Recently, the National Agency for Food and Drugs Administration and Control (NAFDAC) alerted members of the public about some vendors applying poisonous chemicals to preserve their food to the detriment of the health of Nigerians. Little wonder most of Nigerian agro commodities are being rejected at the global scene.
The Director General of NAFDAC, Mrs. Mojisola Adeyeye, said over 76 per cent of Nigeria’s exported agricultural commodities are often rejected by the European Union for not meeting required standards.
The Associate Director and Head of Agribusiness, PwC, Mr. Taiwo Oyaniran, said that with growing globalisation and increasing emphasis on quality agricultural products, which is benchmarked on international food safety standards, it has become imperative for the Nigeria Agricultural Quarantine Services (NAQS) to put in place appropriate risk management measures and provide required guarantees on agricultural products leaving the shores of the country so as to prevent sour relationship with its trading partners.
Agric stakeholders’ recommendation
An agribusiness expert and Director General of Premier Agribusiness Academy, Mr, Toromade Francis, in a chat with THISDAY, called for the institutionalisation of in Standard Operating Procedure (SOP), saying that it is not enough to grow cocoa in Nigeria but meeting global best practices to prevent the high level of rejection currently being faced by Nigeria’s agro commodities.
Francis said: “There are procedures and documentation for anything that you will send abroad. These things have to be enforced by government, but the challenge we have is that we do not even have enough to feed ourselves not to even talk of export. What you export is excess. We need to follow up on the yield per hectare for us to be self-sufficient. If we are not self-sufficient, exporting would be counterproductive.
“Our food production rate is not matching our population growth rate. Left for me, export is tertiary not even secondary. We should work on how we can feed ourselves first. Export is good but we do not need it now. What we need is self-sufficiency. People are crying of hunger. Let also try to talk about standards first. We should be in line with international best practices in whatever we are doing and until we do that nothing can be exported out of this country,” he said.
On his part, the National president, Agricultural Produce Sellers Association of Nigeria (APSAN), Mr. Aloys Akortsaha, said that Nigeria must redeem its image at the international scene to boost export of its agro commodities
Akortsaha advised that products leaving the shores of the country for export must be in line with global best practices.

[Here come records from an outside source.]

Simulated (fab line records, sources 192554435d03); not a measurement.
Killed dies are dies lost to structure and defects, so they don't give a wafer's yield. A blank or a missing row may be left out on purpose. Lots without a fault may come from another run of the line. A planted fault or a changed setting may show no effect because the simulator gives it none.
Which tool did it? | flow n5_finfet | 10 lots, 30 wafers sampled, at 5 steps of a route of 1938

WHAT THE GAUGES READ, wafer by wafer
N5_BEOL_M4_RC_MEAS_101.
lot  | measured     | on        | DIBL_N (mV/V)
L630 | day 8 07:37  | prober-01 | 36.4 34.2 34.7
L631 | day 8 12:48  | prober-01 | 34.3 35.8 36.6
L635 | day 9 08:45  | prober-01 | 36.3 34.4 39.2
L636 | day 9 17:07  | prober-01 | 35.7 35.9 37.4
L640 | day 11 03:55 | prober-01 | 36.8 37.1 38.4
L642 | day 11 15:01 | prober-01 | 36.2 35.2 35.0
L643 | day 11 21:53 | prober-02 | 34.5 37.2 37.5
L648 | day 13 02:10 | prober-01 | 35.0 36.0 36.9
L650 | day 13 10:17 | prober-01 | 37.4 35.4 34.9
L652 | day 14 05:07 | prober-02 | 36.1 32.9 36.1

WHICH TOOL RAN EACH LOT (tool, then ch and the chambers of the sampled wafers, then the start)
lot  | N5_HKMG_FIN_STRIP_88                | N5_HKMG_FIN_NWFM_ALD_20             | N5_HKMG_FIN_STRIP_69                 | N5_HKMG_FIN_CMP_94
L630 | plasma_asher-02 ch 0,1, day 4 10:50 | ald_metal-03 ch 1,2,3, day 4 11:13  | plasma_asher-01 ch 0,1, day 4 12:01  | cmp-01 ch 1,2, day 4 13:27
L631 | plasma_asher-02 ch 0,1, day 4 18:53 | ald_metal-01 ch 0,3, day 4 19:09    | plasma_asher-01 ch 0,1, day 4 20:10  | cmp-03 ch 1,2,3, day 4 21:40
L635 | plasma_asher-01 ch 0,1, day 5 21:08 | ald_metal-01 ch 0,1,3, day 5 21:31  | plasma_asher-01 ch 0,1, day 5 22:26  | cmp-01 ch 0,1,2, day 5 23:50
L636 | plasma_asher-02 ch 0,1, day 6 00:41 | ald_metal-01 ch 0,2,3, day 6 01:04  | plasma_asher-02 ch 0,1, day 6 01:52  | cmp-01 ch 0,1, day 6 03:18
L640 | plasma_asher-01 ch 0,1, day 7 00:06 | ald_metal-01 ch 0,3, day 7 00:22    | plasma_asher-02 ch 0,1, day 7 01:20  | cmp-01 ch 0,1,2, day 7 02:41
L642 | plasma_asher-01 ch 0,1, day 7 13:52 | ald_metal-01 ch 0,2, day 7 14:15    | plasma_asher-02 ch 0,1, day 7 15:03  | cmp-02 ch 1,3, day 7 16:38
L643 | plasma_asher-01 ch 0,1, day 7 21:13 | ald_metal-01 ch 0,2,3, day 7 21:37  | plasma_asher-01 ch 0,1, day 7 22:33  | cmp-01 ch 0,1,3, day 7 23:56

He said: “If our products are produced taking cognizance of global best practices, the issue of rejection would be reduced to the barest minimum. My advice is that there must be an agency and there is an agency we are proposing called the Nigeria Agricultural Produce Quality Control Corps (NAPQCC). If this is signed into law it will help Nigeria’s quest to push its agro commodity to the world. I am calling on the Senate to take a look at this bill with all seriousness,.”
He also called on the need to strengthen the regulatory agencies saddled with the responsibilities of ensuring quality control, saying that the collaborations need to be improved upon.